Managing Packaged Beverages

New products and core beverages will always drive cold vault sales. So when is the right time—and how often does that right time come—for category managers to reset them?

“We do cold vault resets twice a year, which means we’re making fairly minor adjustments all the time,” said Richard Ginther, category manager for Kum & Go in West Des Moines, Iowa. Those resets happen early in the year, and then again during August and September. Either of the annual resets could see a 10-15% change in the cold vault product selection across the chain’s 425 stores. The company uses category management as its guideline.

“We do not put ourselves in agreement situations,” said Ginther, who that added his stores are now doing a solid 12-pack and two-liters business. “We focus on what sells.”

Iris Yost, president of Yost Family 7-Elevens in Las Vegas, said packaged beverage sets should be reset as often as consumer demand requires.

“A general rule used to be twice a year for summer/winter changes. We certainly continue to make considerable product assortment decisions based on seasonality,” said Yost, who operates five stores. “However, it may be necessary to make changes in categories much more regularly, being proactive and resetting for shifts in consumer habits.”

Terry Messmer, director of merchandising for NOCO Energy Corp. in Tonawanda, N.Y., operator of 32 NOCO Express locations, agreed with Yost.

“Sometimes what we’ll end up doing—if something looks like a hot new item—is entertain a conversation with a supplier. Then, if we have room and I think it’s got legs, we may use an open-air cooler where we have extra space,” Messmer said. “Otherwise, we usually begin the process in the beginning of September for the new year and ideally get our sets done by February.  It’s harder to do sets midyear due to all the contractual obligations. Once you’re done with the layout, all the space has been dedicated.”

Avoid Cooler Confusion
The 55-unit Rutter’s Farm Stores chain in York, Pa., does a major reset in March after both the NACS show and contract negotiations and a smaller-scale planogram adjustment in July.

“There are late entries in the springtime and we want to make sure we don’t miss those opportunities,” said Rutter’s Director of Marketing Robert Perkins. Between 10% and 20% of the cooler will change during the year’s first reset, he added. “I think that’s what sparks a lot of the interest.”

Recent additions at Rutter’s have included Nantucket Nectars, some of the larger sizes of Red Bull and Monster Nitrous, all line extensions for the Pennsylvania chain.

Additional minor adjustments throughout the year are possible, Perkins added, because no one likes to miss an opportunity. “That said, you don’t want to be changing things in the middle of the summer and all of a sudden confuse customers,” he said. “We may make plans to change something around the end of August and September.”

Rutter’s stores average from 7-12 doors for packaged beverages. Sales floor displays generally feature 12-packs and two-liter bottles. “The 12-pack is a tougher and tougher sell because of the pricing structure that the companies have gone to,” said Perkins, “but two liters is still a viable option.”

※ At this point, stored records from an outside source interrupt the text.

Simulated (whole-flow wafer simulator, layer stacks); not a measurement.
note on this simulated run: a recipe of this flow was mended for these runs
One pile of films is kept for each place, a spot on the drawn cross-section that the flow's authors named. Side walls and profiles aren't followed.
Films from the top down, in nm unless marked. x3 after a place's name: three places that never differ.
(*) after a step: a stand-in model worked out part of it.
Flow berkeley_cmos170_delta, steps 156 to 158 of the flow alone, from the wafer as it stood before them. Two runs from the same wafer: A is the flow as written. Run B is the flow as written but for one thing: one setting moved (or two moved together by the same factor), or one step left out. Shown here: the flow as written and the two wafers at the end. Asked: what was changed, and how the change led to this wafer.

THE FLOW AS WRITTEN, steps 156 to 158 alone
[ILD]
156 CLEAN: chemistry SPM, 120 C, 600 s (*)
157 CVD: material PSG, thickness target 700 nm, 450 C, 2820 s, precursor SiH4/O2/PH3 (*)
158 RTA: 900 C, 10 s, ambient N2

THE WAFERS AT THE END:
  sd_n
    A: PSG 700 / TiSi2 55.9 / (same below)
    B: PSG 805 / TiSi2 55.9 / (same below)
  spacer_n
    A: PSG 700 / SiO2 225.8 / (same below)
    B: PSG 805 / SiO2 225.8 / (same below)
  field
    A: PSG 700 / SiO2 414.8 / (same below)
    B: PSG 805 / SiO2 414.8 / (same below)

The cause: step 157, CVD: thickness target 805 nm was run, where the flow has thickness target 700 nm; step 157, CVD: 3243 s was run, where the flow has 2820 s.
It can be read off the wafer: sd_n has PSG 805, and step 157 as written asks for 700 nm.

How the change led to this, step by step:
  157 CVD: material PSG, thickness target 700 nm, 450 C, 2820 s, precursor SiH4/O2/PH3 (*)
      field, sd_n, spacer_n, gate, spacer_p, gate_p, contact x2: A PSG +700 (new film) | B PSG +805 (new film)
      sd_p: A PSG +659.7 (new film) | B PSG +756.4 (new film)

Supplier promotions play a role in shaping the set, Perkins confirmed. “We try to plan out a yearly calendar on promotions, and we try and keep some variety within all the subcategories. The promotions we circle around are to drive volume, so it’s mostly two-fers.”

Owning the Vault
For Scott Zaremba, president of Zarco 66 Inc. in Lawrence, Kan., a watershed moment in his company’s history came six months ago. “It was taking over the cold vault. For a lot of years—because we’re not very big—the major distributors like Coke and Pepsi always liked to rule the roost, so we would duke it out with them. We would go back and forth between the two to find out who had the best deal and then that entity would get priority for the cooler items.”

About two years ago that all changed. “We took over our cooler shelves and dictated to them what they were going to do, and where they were going to do it,” Zaremba said of his nine stores. “We just said, ‘That’s the way it’s going to be, take it or leave it—and if you don’t want it that’s fine, we’ll take you out and somebody else will take your space.’ That has been very successful for us.”

Though Zaremba described his relationship with both Coke and Pepsi as outstanding, he feels he was able to get the layout he needed to be successful only after taking charge. “For years we felt as if we didn’t have a choice when it came to the cold vault until we finally said, ‘We don’t like the cooler sets. We don’t need 40 fronts of Coke or Pepsi.’ The variety in the category now has increased dramatically, and we need to put in the products that are hot, that we think are the viable items we need,” he said.

One major and unorthodox change at Zarco has been the creation of a diet door. As Zaremba explained, “We don’t have a door of Diet Coke and then a door of Diet Pepsi, a door of this diet and a door of that diet. We’ve segregated the cooler into items that make sense for us,” he said. “We in the little world have not had control over that for years, and finally we just took control. It’s a revolution.”

All told, Zarco added in the neighborhood of 60 items and booted the products that weren’t selling but were being pushed on category managers. The change has also seen a stronger presence of energy drinks and waters.

The move took resolve, Zaremba admitted. “That’s the hard thing to swallow—to set your foot down and say, ‘Look, I own it, I’m paying for it, who wants to be the lead in what we’re doing? And who wants to go with the program I’m putting in place, because this is what we’re going to do,’” he said. “We can’t argue with the results. We think the layouts we’re doing are better than what they had, and that overall the category will improve. But you have to be willing and able to stand up and back that up.”

That said Zaremba was careful to also have a backup plan. “You always have to make sure you have access to those top products—even in limited varieties—from another vending source,” he said. “That’s the plan we had. We had a backup source, so we were not going to be out of Pepsi, Diet Pepsi or Mountain Dew. And we weren’t going to be out of Coke, Diet Coke or Dr. Pepper. You have to have a contingency plan, otherwise it will adversely affect your business tremendously.”

Zaremba said his cold vault is reassessed continually. “It’s almost a weekly tweak because we have control and there is no fight over who, what and where things are laid out. That makes it much easier to move things around and decide what you want to do continually, and the financial obligations are not as heavy as they were before,” he said. “Things are changing all the time, and if something becomes hot, well, that’s an item that may need multiple facings. We don’t have unlimited resources and we don’t have unlimited buying power. So we have to be smart and agile all the time.”